Straw man
From RationalWiki
A straw man is an intentional misrepresentation of an opponent's position, often used in debates with unsophisticated audiences to make it appear that the opponent's arguments are more easily defeated than they are.
Straw men of evolution are particularly common, with creationists setting up a stereotype of evolutionary theory (one that, generally, no scientist would agree with) and demolishing them in debates, with the evolution proponent's real arguments largely being ignored.
Straw men are notoriously easy to construct, and require little more than extending the opponent's arguments beyond their original point until their stance appears ridiculous. Once the opponent has accepted (or failed to refute) such a set-up, one can simply attack the strawman position instead of the opponent's actual points, and claim any attempt subsequent attempt to correct the situation as a conceding the argument.

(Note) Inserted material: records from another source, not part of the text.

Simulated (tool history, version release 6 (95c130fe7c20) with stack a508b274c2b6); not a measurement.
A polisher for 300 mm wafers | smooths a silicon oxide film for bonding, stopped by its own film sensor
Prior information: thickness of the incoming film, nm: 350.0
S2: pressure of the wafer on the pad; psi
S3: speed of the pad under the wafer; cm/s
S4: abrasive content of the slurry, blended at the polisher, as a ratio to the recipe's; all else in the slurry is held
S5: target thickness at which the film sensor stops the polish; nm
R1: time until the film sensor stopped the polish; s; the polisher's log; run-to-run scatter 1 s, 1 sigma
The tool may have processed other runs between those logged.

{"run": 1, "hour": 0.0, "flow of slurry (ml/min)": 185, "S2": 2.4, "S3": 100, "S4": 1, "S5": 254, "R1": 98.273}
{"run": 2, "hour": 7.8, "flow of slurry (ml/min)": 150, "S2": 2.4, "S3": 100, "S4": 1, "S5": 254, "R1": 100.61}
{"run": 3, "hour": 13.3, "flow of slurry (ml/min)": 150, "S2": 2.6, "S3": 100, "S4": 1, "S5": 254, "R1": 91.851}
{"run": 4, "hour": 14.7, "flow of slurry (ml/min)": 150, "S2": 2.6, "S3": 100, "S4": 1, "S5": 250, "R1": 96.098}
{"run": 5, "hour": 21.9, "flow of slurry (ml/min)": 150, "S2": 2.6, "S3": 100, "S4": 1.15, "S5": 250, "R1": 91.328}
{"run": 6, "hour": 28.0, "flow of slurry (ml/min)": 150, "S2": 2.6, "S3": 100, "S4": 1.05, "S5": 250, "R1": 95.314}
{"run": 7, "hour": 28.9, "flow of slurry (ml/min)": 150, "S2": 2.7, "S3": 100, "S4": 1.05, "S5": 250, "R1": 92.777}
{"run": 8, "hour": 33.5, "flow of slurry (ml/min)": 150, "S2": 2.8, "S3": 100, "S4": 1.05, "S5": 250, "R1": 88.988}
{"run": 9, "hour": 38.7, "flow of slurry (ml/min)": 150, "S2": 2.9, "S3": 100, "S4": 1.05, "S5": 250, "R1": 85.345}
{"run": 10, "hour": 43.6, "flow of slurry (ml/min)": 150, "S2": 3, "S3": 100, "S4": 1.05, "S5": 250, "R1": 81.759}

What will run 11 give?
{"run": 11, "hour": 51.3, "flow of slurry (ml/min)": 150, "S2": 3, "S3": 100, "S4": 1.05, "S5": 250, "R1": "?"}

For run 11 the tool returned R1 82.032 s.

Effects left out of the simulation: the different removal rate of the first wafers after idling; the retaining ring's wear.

[edit] Examples of the straw man argument
In the Leader's Guide document prepared by the producers of the movie Expelled: No Intelligence Allowed, proponents of Intelligent Design claim:
At its core, Darwinism explicitly excludes purpose or intelligent guidance from the history of the development of life.[1]
Of course, "Darwinism", or as scientists call it, the theory of evolution, never claims this in the first place. As a scientific theory built first upon evidence - like all science - the idea that it assumes a position and then attempts to prove that position completely misrepresents not only what the theory says, but also the scientific method.